When future culinary historians trace the curious place of comfort food in America's high-end restaurants, they may linger on the period we're living in right now. Daniel Boulud's famous foie gras--stuffed hamburger, launched 10 years ago in New York, spawned a host of mega-burger imitators, often mega-priced, and a whole trend involving high-end/lowbrow food, from ludicrously overpriced bologna sandwiches to hot dogs made with locally sourced pork jowls to truffled mac and cheese. Luxurious versions of homey dishes have now become a cliché in urban American life—a widespread but phony (and fattening) oversimplification of the pleasures of food.

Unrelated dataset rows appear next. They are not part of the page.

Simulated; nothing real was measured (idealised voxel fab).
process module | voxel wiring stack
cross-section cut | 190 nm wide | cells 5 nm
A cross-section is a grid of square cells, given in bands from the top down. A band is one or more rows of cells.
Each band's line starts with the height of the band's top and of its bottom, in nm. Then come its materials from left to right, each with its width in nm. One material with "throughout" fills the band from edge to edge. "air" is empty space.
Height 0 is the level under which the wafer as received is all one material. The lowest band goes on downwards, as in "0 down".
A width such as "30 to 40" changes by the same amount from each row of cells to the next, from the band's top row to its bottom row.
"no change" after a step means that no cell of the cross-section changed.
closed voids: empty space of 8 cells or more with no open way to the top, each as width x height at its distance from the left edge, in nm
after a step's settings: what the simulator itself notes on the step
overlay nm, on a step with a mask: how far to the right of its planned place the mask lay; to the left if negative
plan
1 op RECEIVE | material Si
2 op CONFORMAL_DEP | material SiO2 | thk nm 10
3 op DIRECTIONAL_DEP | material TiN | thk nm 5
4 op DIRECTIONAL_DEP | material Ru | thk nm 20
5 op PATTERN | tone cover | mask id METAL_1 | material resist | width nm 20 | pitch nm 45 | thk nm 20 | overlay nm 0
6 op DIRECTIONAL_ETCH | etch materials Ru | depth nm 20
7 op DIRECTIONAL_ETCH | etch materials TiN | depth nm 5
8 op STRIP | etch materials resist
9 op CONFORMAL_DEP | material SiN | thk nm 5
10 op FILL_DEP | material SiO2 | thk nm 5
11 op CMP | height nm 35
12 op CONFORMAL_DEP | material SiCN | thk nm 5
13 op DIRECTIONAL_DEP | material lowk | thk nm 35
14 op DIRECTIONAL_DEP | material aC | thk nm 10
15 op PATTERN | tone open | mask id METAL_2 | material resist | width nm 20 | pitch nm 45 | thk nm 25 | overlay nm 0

The demand for souped-up comfort in American life is growing for reasons that have nothing to do with eating: rapid social change, a precarious economy, a work life that consumes more and more of our time. And food can answer the need for comfort. It can connect us to childhood memories. But "comfort food," as it's found on most menus, I would venture to guess, is quite different from the childhood foods of most of its customers.
The trend reminds me of a Woody Allen story in which he has a near-death experience and his life flashes before his eyes... until he realizes that the life flashing before his eyes is not actually his life. Our comfort food obsession indulges nostalgia for a childhood that most of us didn't have.
For me, there are two comfort-food dishes: my mother's poached salmon with wild rice and my grandmother's stewed rhubarb. Both connect me with specific childhood memories—summers in Eastern Canada, fishing expeditions, large family meals. Neither are fat bombs.
One of the most salient features of comfort food is how personal it is. The Milanese designer Valentino once described his perfect meal, and it wasn't any of the elaborate dishes with luxury ingredients you might expect from a multimillionaire purveyor of outrageously expensive dresses: His perfect meal was a Roman bean stew. Every Italian that I know believes that the best food in the world comes from about a mile from where he or she was born—a specific kind of soft cheese or a pasta with just-caught squid in its own ink. The food that really satisfies us is basic but prepared just so: Even a peanut butter sandwich can be unspeakably comforting if it's made the way you've always liked it.
Comfort food on most menus makes chefs' jobs easier, giving them cover to cook with lots of fat. But fatty foods ultimately makes us feel worse, more anxious, less satisfied. A lot of this fancy comfort food is actually closer to country-fair food: deep-fried Pepsi or bacon-wrapped turkey legs. The carny connection picks up speed as the trend trickles down, reaching rock bottom with something like KFC's Double Down—cheese and bacon sandwiched between two pieces of fried chicken instead of a bun.
I recently ate a hundred-dollar burger at the newly opened M:brgr in Toronto: two slabs of Kobe beef, with brie, piave del vecchio cheese, truffle carpaccio, and honey-truffle aioli, so big it would have required pythonlike jaw dislocation to consume. You know how it tasted? Pretty good. But not even in the same league as the burgers made with onion soup powder I used to eat at the lake with my cousins.
The comfort-food craze does hint at an understanding that cooking with love is just as important as cooking with brains, and that realization—particularly among celebrity chefs and the foodies who shape wider attitudes toward food in America—is loaded with potential. Love is often right at the heart of the acts of cooking and of eating. It may not be the place of a restaurant to tell us why stewed rhubarb cooked by someone we love tastes better than duck confit cooked by a French genius. Thinking about the true meaning of "comfort" in the comfort-food idea takes us to an even deeper, more meaningful place, where food truly made with love nourishes the soul as much as the body.